Created for radio in 1945 by Martha Rountree and Lawrence Spivak, Meet the Press first aired on television in November 1947. Martin Luther King appeared on Meet the Press five times. Though the tone of the program was often antagonistic, King appreciated the chance to reach a national audience and had a cordial relationship with Spivak, who was the show’s producer and a permanent panelist until his retirement in 1975.

Spivak first approached King about appearing on the show in March 1957. Although King agreed at the time, telling Spivak he was “more than happy to accept the invitation for such a significant interview,” scheduling conflicts delayed his appearance (King, 29 March 1957). King first addressed the Sunday program on 17 April 1960, during the height of the sit-in movement. King discussed the sit-ins and nonviolence, criticized the federal government’s lack of moral leadership, and defended himself against accusations of being sympathetic to communism. After the program, he received numerous telegrams congratulating him on his performance.
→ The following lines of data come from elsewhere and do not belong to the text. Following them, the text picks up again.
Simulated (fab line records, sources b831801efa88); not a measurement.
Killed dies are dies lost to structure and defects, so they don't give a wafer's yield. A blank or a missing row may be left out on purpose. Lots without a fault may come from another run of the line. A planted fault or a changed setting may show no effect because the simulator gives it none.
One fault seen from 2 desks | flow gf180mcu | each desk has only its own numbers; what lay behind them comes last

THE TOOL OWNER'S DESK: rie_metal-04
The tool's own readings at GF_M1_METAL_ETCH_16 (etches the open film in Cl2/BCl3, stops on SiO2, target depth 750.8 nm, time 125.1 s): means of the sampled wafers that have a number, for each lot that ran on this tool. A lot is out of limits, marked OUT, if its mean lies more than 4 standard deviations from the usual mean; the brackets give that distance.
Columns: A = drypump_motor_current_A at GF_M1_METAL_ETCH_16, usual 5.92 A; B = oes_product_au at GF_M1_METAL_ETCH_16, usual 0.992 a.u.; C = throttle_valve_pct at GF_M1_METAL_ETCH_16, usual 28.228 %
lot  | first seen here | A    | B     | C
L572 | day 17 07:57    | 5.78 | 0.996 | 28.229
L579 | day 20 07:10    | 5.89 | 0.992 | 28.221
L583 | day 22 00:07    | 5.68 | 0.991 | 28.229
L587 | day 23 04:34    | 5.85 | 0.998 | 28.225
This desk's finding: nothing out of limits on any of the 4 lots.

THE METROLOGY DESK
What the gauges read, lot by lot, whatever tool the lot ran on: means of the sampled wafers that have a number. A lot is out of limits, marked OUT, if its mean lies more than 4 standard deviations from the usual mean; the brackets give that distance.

King was next scheduled to appear on the program 29 July 1962, but he was arrested in Albany, Georgia, on 27 July. Spivak telephoned King in jail and, according to King’s jail diary, begged him to post bail so he could appear on the program. King refused, suggesting Spivak instead interview his colleague, William G. Anderson, a founder and the president of the Albany Movement. The following summer, in the days leading up to the March on Washington for Jobs and Freedom, King appeared on the program again, this time with Roy Wilkins of the National Association for the Advancement of Colored People. The pair explained the purpose of the march and countered fears that large-scale violence would break out.

King next appeared on Meet the Press on 28 March 1965. Special arrangements were made so that King could record the program from San Francisco, while the panel of interviewers remained in Washington, D.C. In a heated interview, King defended the Selma to Montgomery March from the allegation that it was “silly,” arguing that the demonstration had not only been about voting rights, but was also meant to draw attention to the problems of police brutality and impunity for crimes perpetrated against civil rights activists.

In 1966, soon after the term “Black Power” began to be used among some civil rights activists, Meet the Press broadcasted a special 90-minute show with a panel of civil rights leaders including King; Wilkins; Whitney Young, director of the National Urban League; Floyd McKissick, director of the Congress of Racial Equality; Stokely Carmichael, chairman of Student Nonviolent Coordinating Committee; and James Meredith, who had recently been shot while marching to promote voter registration. The discussion addressed perceived tensions within the civil rights movement and was later entered in full into the Congressional Record.

King’s final appearance on Meet the Press occurred 13 August 1967, the day before the annual convention of the Southern Christian Leadership Conference, and shortly after the publication of King’s book, Where Do We Go from Here: Chaos or Community? Although the discussion focused largely on King’s anti-Vietnam War views, King also answered questions about recent riots and the 1968 presidential elections.

Footnotes

Garrow, Bearing the Cross, 1986.

King, Diary from Albany Jail, 27 July 1962, MLKP-MBU.

King, Interview on “Meet the Press,” 17 April 1960, in Papers 5:428–435.

King to Spivak, 29 March 1957, MLKP-MBU.

“Negro Leaders on ‘Meet the Press,’” Congressional Record 112 (29 August 1966): 21095–21102.